Thanks to its inland location, Loulé has remained unscathed from the blight of holiday resorts that mar some of the coastal areas in the Algarve. What you’ll find here is a quiet, attractive town with a strong local community and plenty of culture and creativity.
Here are some of the things to do in Loulé, whether you’re here for a few hours or a longer stay.
You’ll find my Loulé accommodation picks at the end of the article in case I manage to tempt you to stay a night or more. Or use this guide to the best places to stay in the Algarve for other ideas.
1. Indulge your senses at Loulé market
The market which takes place inside the refurbished Neo-Moorish market hall attracts visitors from all around this part of the Algarve.
The indoor market operates Monday to Saturday from 7 am to 3 pm and sells everything from fresh fish and seafood to attractively packaged gourmet souvenirs of your trip to the Algarve.
When I visited early one weekday morning, it was a very quiet affair, with many stalls still closed and fish deliveries in progress. On Saturday mornings, however, the otherwise laid-back town centre is transformed into a bustling hive of activity, attracting hoards of people.
No longer confined to the indoor market, the streets surrounding the striking building are lined with traders plying fruit, vegetables, freshly fried filhos (batter cakes) liqueurs and bacalhau (salted cod fish).
2. Find a treasure in the craft and souvenir shops in Loulé
There’s a profusion of shops in the historical centre selling cheerful hand-painted ceramic dishes, cork products and locally woven baskets.
Among my favourites is the Projecto TASA shop (Rua de Portugal, 35) where you’ll find the best of several worlds.
The project teams designers with local craftspeople and sets them the challenge of creating something useful to be made with natural products. The results are worthy of anyone’s home. Or bicycle, if you plump for the cork saddle.

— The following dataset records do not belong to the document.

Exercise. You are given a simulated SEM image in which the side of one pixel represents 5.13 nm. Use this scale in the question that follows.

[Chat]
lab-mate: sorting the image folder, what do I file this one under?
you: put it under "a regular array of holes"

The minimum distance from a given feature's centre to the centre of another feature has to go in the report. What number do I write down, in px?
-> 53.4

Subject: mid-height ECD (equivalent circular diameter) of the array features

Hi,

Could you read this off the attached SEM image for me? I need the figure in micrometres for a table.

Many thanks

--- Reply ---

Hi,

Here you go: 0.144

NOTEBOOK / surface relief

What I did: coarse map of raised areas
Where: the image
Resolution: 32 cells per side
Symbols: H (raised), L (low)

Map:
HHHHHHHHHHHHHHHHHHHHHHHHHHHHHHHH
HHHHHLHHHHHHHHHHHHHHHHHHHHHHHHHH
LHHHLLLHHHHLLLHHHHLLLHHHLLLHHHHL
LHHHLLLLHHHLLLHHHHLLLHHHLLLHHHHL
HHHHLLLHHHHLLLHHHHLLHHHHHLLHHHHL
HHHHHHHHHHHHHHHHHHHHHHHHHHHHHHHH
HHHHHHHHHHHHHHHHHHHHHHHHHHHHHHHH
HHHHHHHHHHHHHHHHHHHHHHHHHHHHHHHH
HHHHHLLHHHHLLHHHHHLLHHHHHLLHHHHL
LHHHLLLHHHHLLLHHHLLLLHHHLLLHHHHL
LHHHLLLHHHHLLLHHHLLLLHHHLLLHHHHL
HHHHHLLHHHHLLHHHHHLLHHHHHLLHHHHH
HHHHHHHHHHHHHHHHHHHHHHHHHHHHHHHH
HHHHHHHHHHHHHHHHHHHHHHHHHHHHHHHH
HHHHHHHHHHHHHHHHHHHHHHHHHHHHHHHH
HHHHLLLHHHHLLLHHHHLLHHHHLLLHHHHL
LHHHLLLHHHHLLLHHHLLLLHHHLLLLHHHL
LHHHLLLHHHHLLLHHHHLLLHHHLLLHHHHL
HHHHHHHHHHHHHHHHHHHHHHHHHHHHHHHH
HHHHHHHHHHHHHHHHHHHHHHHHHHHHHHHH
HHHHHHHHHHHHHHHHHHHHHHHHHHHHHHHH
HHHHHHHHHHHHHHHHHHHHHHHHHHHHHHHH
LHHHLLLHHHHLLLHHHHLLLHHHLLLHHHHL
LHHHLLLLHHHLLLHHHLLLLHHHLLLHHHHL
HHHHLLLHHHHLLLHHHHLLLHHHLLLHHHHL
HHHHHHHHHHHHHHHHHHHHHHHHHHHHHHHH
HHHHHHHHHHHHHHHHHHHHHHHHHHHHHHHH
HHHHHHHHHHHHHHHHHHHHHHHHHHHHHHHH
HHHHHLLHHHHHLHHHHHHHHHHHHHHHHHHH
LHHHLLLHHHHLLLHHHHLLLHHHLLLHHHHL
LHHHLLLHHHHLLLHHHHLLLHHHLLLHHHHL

3. Learn (a little) of the art of winemaking
Recently the wineries of the Algarve have become one of the highlights of the region, gaining recognition both nationally and internationally. Low temperatures in the winter and high in the summer provides perfect conditions for the local grape varieties.
You can experience some of this history at Quinta da Tôr, a family winery which began in 1500. You’ll learn all about the wine making processes and choose tastings to suit your palate. Check out the details of this Winery & Wine Tasting Guided Tour.
4. Flex your creative muscles with Loulé Criativo
Loulé is Portugal’s first official creative tourism destination. As such, it offers a range of workshops which enable you to learn traditional and contemporary crafts and skills from talented local artisans.
What better souvenir could you take home than one you’ve made yourself?
Well, that depends on the result of your endeavours but either way, you’ll be taking home memories and a story or two. Find out more in this post about Loulé Criativo’s activities.
5. Visit Loulé’s art galleries
You could easily miss the art gallery inside the Convento do Espirito Santo but despite its discreet entrance, it’s worth a visit. I was more than happy to discover a photographic exhibition in the cloisters with gorgeous images of doors, windows and architectural details. Just my cup of tea!
The main indoor exhibition space hosts temporary exhibitions by renowned international and national artists throughout the year.
The privately owned Art Catto gallery is another interesting venue hosting frequently changing exhibitions by extremely talented artists. You can, of course, buy these pieces if you happen to fall in love with them.
6. Explore Loulé Castle, a traditional kitchen and museum
There’s not much left of the 12th century castle but good use has been made of the ruins. In the courtyard, you’ll see a battering ram and other medieval siege weaponry and there’s a small archaeological museum on the ground floor.
Be sure to go up the stairway next to the museum where you’ll find a replica traditional kitchen complete with an array of earthenware, metal utensils and pots plus a couple of figurines in the hearth.
If you’re lucky, you’ll meet Ana Maria Ventura, one of the ladies who work there. She can point out features you may not have noticed, like the hooks on the inside of the chimney where people used to smoke their chouriços and other sausage-type cured meats.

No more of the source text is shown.